The billionaire French donors who publicly promised flashy donations totaling hundreds of millions to rebuild Notre Dame have not yet paid a penny toward the restoration of the French national monument, according to church and business officials, USA Today reports.
Instead, it’s been mainly American and French citizens, via charitable foundations at Notre Dame, that have footed the bills and paid salaries for the up to 150 workers employed by the cathedral since the April 15 fire that devastated the cathedral’s roof and caused its masterpiece spire to collapse. This month they are handing over the first payment for the cathedral’s reconstruction of 3.6 million euros ($4 million).
“The big donors haven’t paid. Not a cent,” said Andre Finot, senior press official at Notre Dame. “They want to know what exactly their money is being spent on and if they agree to it before they hand it over, and not just to pay employees’ salaries.”
Almost $1 billion was promised by some of France’s richest and most powerful families and companies, some of whom sought to outbid each other, in the hours and days after the inferno. It prompted criticism that the donations were as much about the vanity of the donors wishing to be immortalized in the edifice’s fabled stones than the preservation of church heritage.
Francois Pinault of Artemis, the parent company of Kering that owns Gucci and Saint Laurent, promised 100 million euros, while Patrick Pouyanne, CEO of French energy company Total, said his firm would match that figure. Bernard Arnault, CEO of luxury giant LVMH that owns Louis Vuitton and Dior, pledged 200 million euros, as did the Bettencourt Schueller Foundation of the L’Oreal fortune.
No money has been seen, according to Finot, as the donors wait to see how the reconstruction plans progress and fight it out over contracts.

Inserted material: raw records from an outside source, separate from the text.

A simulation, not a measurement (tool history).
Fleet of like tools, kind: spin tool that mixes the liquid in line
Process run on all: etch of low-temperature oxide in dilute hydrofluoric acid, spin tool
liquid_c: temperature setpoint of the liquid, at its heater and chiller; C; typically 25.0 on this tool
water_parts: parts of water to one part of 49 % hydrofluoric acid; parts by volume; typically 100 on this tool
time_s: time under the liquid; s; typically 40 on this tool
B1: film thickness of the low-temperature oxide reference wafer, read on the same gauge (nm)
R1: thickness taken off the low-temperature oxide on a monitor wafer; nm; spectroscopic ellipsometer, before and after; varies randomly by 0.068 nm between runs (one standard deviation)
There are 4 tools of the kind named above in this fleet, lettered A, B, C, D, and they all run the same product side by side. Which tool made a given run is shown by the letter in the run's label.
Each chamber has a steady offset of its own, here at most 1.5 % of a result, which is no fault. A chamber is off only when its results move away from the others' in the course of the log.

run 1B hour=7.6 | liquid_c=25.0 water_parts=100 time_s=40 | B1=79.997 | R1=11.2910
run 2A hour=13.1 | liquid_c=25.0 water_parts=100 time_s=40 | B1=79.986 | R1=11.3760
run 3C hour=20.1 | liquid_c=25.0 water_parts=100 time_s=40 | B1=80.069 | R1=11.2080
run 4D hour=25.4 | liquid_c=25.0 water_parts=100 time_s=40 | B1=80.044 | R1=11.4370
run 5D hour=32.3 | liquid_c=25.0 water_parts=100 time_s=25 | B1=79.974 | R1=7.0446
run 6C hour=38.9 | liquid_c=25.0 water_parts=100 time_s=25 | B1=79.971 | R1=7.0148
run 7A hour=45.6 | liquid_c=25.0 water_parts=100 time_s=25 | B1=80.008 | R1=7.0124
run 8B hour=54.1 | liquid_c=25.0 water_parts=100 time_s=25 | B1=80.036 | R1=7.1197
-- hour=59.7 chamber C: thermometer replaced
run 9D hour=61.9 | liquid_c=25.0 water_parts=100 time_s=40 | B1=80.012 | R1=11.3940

The reality on the ground is that work has been continuing around the clock for weeks and, with no legal financial mechanism in place to pay the workers, the cathedral has been reliant on the charity foundation to fund the first phase of reconstruction.
The Friends of Notre Dame de Paris was founded in 2017, and its president, Michel Picaud, estimates that 90% of the donations it has received have come from American donors. Indeed, Picaud has just returned from a fund-raising trip in New York.